Why Nate Had To Die: Sam Levinson Breaks It Down Before The Euphoria Finale
Euphoria creator Sam Levinson breaks down the twisted inspiration behind Nate’s horrific season 3 end — and why it was inevitable.
Euphoria just went there. Nate Jacobs is dead in season 3, episode 7, and the show did it in a way that is equal parts nightmare, thriller, and '...they really did that, huh?'
How the episode sets the trap
Earlier in the hour, Nate is literally buried alive. He gets a coffin, a sliver of air thanks to a skinny pipe, and just enough hope to call for help. Cassie and Maddie, working with Alamo, manage to get him away from the people he owes. But when they finally crack open the casket, he is already gone — with a rattlesnake stretched across his body. It is a vicious image and probably the season's most upsetting scene.
Levinson on why it happened this way
Creator Sam Levinson told Esquire he cycled through a few grim possibilities for Nate's end. Suffocation. Extreme heat. He even looked to the 70s thriller The Candy Snatchers while mapping it out. The rattlesnake? That came later — on a sunny day in Los Angeles, driving to the Warner Bros lot with his wife, producer Ashley Levinson, when a very specific picture hit him: a snake sensing the banging from underground and following the vibration straight into that little pipe.
'I just had this image of a rattlesnake coming towards this pipe. He’s banging and the snake can sense the movement in the ground. And I thought, "What if the snake goes into the pipe and then he’s stuck inside the coffin with this rattlesnake?"'
Levinson also knows fans have been waiting years to watch Nate pay. But he did not want to hand over simple payback. He intentionally pushed Nate's season 3 arc into messier territory — the kind that makes you question, right up until the lid opens, whether you actually want what you have been asking for.

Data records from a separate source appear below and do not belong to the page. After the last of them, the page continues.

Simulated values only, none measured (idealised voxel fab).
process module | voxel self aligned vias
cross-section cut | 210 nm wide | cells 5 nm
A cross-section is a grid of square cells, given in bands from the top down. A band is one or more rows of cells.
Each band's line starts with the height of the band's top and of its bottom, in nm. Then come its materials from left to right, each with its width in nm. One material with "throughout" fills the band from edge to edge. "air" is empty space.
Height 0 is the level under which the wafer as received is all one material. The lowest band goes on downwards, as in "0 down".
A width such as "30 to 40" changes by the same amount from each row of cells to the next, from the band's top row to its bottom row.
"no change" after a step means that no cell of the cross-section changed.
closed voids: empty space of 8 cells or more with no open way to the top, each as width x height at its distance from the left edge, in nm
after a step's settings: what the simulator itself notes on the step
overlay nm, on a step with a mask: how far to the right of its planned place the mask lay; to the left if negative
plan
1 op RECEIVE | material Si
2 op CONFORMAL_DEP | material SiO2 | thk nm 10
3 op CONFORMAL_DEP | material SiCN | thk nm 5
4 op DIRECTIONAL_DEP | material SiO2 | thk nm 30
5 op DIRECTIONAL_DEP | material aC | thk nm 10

'How can I give them what they want, but make it so horrific and anxiety-inducing that by the time it happens, the audience isn’t so sure they wanted it?'
What clicked together behind the scenes
- Nate is buried alive with a narrow breathing/call-for-help pipe.
- Cassie and Maddie, with Alamo's help, get him away from his debtors.
- The coffin opens to a dead Nate and a rattlesnake draped over him.
- Levinson first considered suffocation and heat before landing on the snake.
- He pulled tonal inspiration from The Candy Snatchers.
- The snake idea struck while driving in LA with Ashley Levinson to Warner Bros.
- The goal: deliver consequences, but with enough dread to make the justice feel complicated.
Yes, that was a real snake — and Jacob Elordi was oddly chill about it
Jacob Elordi shot the scene with an actual rattlesnake and, somehow, found the whole thing... serene? He even called it a cool way for Nate to go. In HBO 's behind-the-scenes, Elordi says the snake was more sleepy than scary — and kind of adorable.
'He was real cuddly, so he just saddled up next to me and it was nice,' Elordi said. 'But he was real sleepy. I had to kind of nudge him to get him to come up.'
As for Nate himself, Elordi does not sugarcoat it: the guy racked up a lot of damage over the first two seasons. The tougher question now is how you feel about losing one of the show's main catalysts in a way designed to rattle you as much as it punishes him.
So, did Levinson thread the needle — justice served, but in a way that ties your stomach in knots — or was it a step too far? Where do you land on Nate's exit?